I’m talking like ant-eater’s dick. Like that’s not a dick you should be anywhere near with anything ever.

So, this post has kind of never been on its rails…

I really just wanted to say that yesterday’s post didn’t happen because I got mad and I forgot what time it was.

Today’s post… well… I hope you have a wonderful weekend as always.

I did want to post a picture, a picture I’ve seen others criticize and yet I think it is perfect and wonderful.

MISS UNIVERSE!!!!

Apparently, they’re still having these competitions. I don’t think I’ve watched a Miss America, Miss Teen America, Miss World, Miss Universe, Miss some chick walking around a stage or whatever competition in literally 20 years. I know I’ve watched like one of these competitions, but I was a kid and didn’t know better.

Nevertheless, they’re still happening and this year’s Miss Universe had a “costume” category.

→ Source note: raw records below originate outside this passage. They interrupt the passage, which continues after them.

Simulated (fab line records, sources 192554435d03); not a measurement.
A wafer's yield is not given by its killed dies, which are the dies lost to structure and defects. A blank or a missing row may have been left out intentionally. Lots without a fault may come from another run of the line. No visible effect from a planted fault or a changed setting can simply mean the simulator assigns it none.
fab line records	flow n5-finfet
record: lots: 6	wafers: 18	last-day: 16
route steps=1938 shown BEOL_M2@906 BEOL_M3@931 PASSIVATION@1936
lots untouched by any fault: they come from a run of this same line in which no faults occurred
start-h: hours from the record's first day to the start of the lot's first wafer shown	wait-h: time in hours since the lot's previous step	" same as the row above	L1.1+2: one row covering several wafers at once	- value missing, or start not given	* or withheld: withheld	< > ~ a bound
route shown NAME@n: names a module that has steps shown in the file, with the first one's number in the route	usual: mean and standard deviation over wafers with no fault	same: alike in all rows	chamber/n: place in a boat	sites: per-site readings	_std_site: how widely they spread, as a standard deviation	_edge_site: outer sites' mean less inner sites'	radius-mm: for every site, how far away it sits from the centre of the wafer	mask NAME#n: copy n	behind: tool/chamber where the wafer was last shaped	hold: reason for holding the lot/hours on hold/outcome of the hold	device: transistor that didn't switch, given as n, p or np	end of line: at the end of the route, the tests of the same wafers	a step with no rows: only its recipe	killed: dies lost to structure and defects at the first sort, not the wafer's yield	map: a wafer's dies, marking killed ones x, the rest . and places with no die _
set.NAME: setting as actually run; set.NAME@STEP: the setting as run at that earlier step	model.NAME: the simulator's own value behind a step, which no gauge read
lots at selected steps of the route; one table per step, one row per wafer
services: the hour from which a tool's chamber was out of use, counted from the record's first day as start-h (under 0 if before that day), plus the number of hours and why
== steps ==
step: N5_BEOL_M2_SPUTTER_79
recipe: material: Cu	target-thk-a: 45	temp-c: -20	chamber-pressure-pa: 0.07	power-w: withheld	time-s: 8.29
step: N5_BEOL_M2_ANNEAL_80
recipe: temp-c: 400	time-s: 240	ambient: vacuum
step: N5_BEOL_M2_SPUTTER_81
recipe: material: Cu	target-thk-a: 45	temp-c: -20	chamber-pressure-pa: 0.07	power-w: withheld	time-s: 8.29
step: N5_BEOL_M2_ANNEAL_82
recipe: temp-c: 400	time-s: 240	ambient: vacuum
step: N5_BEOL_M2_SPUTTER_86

It appears that the costumes had to have some relation to the chick’s home country she’s representing in the “universe”. Here are some examples…

POLAND!

It’s nice. It actually looks like a nice dress. I mean I don’t really know how often chicks wear white dresses, but this is fairly nice looking and kind of contemporary looking even. It’s not really much of a “costume”. Either way, it’s nice.

NAMIBIA

Ok. This has a period piece feel. It’s definitely got an older style look. Also, very earthy with the greens. It’s not something you would normally wear, so it does feel costumey, but it’s not ridiculous or anything. I mean it’s a “costume” they’re supposed to be wearing. Costumes are supposed to be adventurous, a break from the status quo. This feels safe.

COSTA RICA

Ok, now we’re getting some where. This is absurd. Looks like a pink Egyptian something or other. Looks like a Mardi Gras parade lady. It’s definitely not something she could go to the grocery store in. So, it’s a nice “costume”. Still though, it’s nothing we haven’t really seen before. Like I said, it kind of looks like any carnivale parade chick.

HAITI

This is kind of own the same level of out there as the last one. She kind of looks like one of the dancers during the wedding scene in “Coming to America”, which is one of the greatest movies ever made ever. Don’t be fooled by Eddie Murphy’s debacles of movies over the past decade or so, the dude made a few movies that are absolutely perfect with “Coming to America” and “Trading Places” being two of them. Perfect movies.

GREAT BRITAIN

Yep. Great Britain knows what costumes are all about – sluttiness. She’s got her T’s up and her P pretty much out. I mean the other outfits were colorful, but you wouldn’t think high priced escort, but Great Britain brings that flare. Well done, GB. Keep it classy.

SWITZERLAND

Sexy, but with a Disney kind of mystique about it. It’s not slutty like GB’s. It’s sexy, but it’s superhero-y. I guess she’s like an ice or snow queen, but like a really nice one. She’s just some cute blonde in a one-piece looking like she’s going to jump into a pool in some Esther Williams movie.

Some are interesting, some are safe.

But, there’s one country, one country to rule them all that needs to show off its costume.

AND. IT’S. MAGNIFICENT.

U. S. A.

OPTIMUS MOTHERFUCKING PRIME!!!

AMAZING!!!! I LOVE AMERICA!!!

It’s pretty much Lady Gaga as Optimus Prime, which is also 100% American as well.

I love it. I love it for what it is and I love it for what it is insinuating.

Optimus Prime is fucking American. You bet your ass, he’s American.

Optimus Prime is another American success story. He’s an alien who was a middling character on his home planet caught up in a war and then came to the U. S. of A. aka the Land of Opportunity and he became a hero and leader to his people and ours and to this entire planet. Optimus Prime, I love it.

I hope that Great Britain chick mouthed off to USA and USA/Optimus Prime punched the bitch in her veneers.

Have a great weekend.

I love you.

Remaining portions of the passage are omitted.